He received $40,000 from Abramoff, an associate and the Mashpee Wampanoag tribe from Massachusetts, an Abramoff client. Pombo became a leading champion of the tribe's effort to get official recognition -- a precondition of becoming eligible for a raft of federal benefits.
Many lawmakers were benefiting from Abramoff and helping his clients, but said they were not aware of his influence -- which could be important in determining whether they had the specific corrupt intent that the law requires to establish a crime.
Sen. Byron L. Dorgan (D-N.D.) backed a 2003 measure urging the Interior Department to act on the Mashpees' recognition request. A spokesman said Dorgan had no idea that the Mashpees were represented by Abramoff. Likewise, he did not know that Abramoff represented the Indian tribes who had given him roughly $67,000.
Another factor that complicates the assessment of whether Abramoff was wielding legitimate or undue influence is that, in the clubby backslapping world of congressional lobbying, the lines between friendship and professional association are often blurred.
Rep. Dana Rohrabacher (R-Huntington Beach) frequently dined at Abramoff's expense at the lobbyist's Washington restaurant. But he said those were gifts of a friend, not a lobbyist, because he had known Abramoff since their college years, according to the congressman's office. Rohrabacher turned up as a personal reference on Abramoff's application for a $60-million loan.

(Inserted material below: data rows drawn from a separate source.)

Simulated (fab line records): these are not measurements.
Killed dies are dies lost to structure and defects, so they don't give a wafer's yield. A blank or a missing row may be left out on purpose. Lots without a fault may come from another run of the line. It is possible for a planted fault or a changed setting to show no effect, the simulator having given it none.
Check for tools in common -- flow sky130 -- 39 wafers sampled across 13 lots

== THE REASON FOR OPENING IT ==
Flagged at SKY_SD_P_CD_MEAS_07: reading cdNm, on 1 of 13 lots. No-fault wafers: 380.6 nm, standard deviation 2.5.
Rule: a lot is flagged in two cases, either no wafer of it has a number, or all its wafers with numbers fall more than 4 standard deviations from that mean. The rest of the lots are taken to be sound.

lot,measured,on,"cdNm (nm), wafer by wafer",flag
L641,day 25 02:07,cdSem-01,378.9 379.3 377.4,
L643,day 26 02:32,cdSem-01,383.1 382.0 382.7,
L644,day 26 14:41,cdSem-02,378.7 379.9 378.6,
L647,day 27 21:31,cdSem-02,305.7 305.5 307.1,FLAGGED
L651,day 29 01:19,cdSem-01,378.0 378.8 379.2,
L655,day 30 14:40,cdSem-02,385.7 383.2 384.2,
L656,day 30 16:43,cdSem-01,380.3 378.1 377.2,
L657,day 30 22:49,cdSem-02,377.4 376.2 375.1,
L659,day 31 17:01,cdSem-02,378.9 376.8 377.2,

Attacks on public corruption have had mixed success in the courts. Over the years, there have been frequent efforts to construct laws that would make it easier to prosecute influence-peddling that falls short of outright bribery. But the courts have sometimes rebuffed those efforts as overly vague or limiting the rights of the public to participate in the political process. In other cases, juries have not been persuaded that lawmakers were truly guilty.
The Supreme Court put limits on the use of the "honest services" law in the late 1980s, and on the idea that citizens could be defrauded of "intangible rights" of honest services and impartial government. Congress later amended the law, but its growing use is controversial.
The statute has now become "the law of choice for corruption prosecutors," said Joshua Berman, a former attorney in the Justice Department's Public Integrity Section, which is overseeing the Abramoff case.